On the other hand, I also observed that fees under the AUM model become increasingly ridiculous as your assets grow. Though individuals with $100,000 and $1,000,000 portfolios might receive the very same service, at 1% the fees are drastically different ($1,000 v. $10,000 per year). If the advisor is a fiduciary and obligated to provide best interest advice no matter the size of your account, how can it possibly make sense to see such disparities in total yearly cost?
Are Total Asset or Net Worth a Good Proxy?
Some advisors contend that total assets or net worth is a good proxy for complexity, and that the increase in fees is really just due to the nature of your situation. To this I suggest that advisors stop using assets as a proxy for complexity and simply bill based on complexity.

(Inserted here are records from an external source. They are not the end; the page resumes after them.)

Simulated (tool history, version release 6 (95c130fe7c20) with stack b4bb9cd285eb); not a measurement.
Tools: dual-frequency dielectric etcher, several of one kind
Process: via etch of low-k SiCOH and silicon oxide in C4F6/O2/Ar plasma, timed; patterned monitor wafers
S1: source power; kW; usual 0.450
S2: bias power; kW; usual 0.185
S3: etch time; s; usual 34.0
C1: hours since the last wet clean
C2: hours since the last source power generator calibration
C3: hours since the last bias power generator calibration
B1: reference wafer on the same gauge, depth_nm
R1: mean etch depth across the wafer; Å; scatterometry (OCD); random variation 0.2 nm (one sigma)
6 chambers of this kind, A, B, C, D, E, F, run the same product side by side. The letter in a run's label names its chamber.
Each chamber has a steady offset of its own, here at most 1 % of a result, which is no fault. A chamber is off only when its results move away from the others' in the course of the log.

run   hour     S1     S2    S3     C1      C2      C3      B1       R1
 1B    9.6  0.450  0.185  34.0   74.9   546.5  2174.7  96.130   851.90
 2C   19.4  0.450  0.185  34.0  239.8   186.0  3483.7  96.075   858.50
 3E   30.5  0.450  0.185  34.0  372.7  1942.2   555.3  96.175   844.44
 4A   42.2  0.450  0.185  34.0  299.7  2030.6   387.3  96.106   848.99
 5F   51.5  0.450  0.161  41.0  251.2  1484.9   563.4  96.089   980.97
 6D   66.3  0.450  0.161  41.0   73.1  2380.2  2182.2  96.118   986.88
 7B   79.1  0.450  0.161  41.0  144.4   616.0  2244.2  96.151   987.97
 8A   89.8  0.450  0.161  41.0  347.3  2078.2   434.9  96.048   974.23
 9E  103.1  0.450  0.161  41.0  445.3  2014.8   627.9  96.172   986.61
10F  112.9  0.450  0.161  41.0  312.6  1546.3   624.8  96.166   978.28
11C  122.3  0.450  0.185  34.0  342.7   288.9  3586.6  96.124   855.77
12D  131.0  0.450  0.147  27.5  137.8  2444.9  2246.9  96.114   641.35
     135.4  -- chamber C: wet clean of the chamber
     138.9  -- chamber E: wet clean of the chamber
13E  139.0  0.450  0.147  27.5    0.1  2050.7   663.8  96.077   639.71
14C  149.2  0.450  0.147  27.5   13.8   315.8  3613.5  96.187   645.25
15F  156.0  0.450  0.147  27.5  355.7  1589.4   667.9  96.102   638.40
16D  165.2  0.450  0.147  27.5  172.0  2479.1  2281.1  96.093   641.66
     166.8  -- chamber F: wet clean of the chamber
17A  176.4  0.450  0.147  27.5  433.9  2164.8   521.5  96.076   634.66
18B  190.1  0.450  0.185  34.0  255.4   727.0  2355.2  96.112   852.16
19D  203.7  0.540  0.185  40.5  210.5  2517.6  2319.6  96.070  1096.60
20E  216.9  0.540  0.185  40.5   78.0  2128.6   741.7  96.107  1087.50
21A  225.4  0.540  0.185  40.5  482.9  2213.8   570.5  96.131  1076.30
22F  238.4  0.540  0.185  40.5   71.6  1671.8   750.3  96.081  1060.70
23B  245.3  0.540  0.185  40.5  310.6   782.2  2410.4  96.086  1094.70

As is probably already apparent, clients on both ends of the asset spectrum suffer from the inherent flaw in AUM fees—compensation is tied, not to the time the advisor dedicates to your case, the skill that they offer, or their professional care, but to the amount of money that you have for them to manage.
The matter of aligning incentives.
Some advisors like to toute how AUM fees align advisor interests with your interests.
They argue that the AUM advisor is incentivized to encourage you to save more (thereby increasing their fees) and to help you obtain favorable returns.
It’s a fair point, but that same incentive can also motivate your AUM advisor in ways that are less advantageous to you, the client. Consider the following from The Physician Philosopher’s blog post titled, “Do I Need a Financial Advisor? The Simple Truth”:
When someone asks for 1% of your assets each year, this implies that as you earn more money in the market, your financial situation becomes more complicated. Therefore, they should get paid more. I don’t buy that.
Potential Conflicts of Interest
Also, it adds conflicts of interest that don’t need to be there. Here are some examples of things that would negatively impact the take home pay of a financial advisor operating under an AUM, if they recommend it to you:
- Paying down your debt sooner instead of investing in the market.
- Taking your social security at age 70 instead of 62 or 66.
- Paying off your mortgage in twenty years instead of in thirty.
- Investing in real estate.
“Flat Fees” that are tied to assets or net worth.
As flat fees become increasingly popular, I’ve observed some advisors partially adopt the model while continuing to tie compensation to some aspect of client assets or net worth.
What this looks like in practice is that your fees are capped at a flat amount until your assets or net worth reach a new threshold. Once the higher threshold is reached, the advisor’s fees corresponding increase to a new flat fee level.
To me this feels a lot more like an AUM fee when compared to a flat fee structure that doesn’t increase as your assets grow.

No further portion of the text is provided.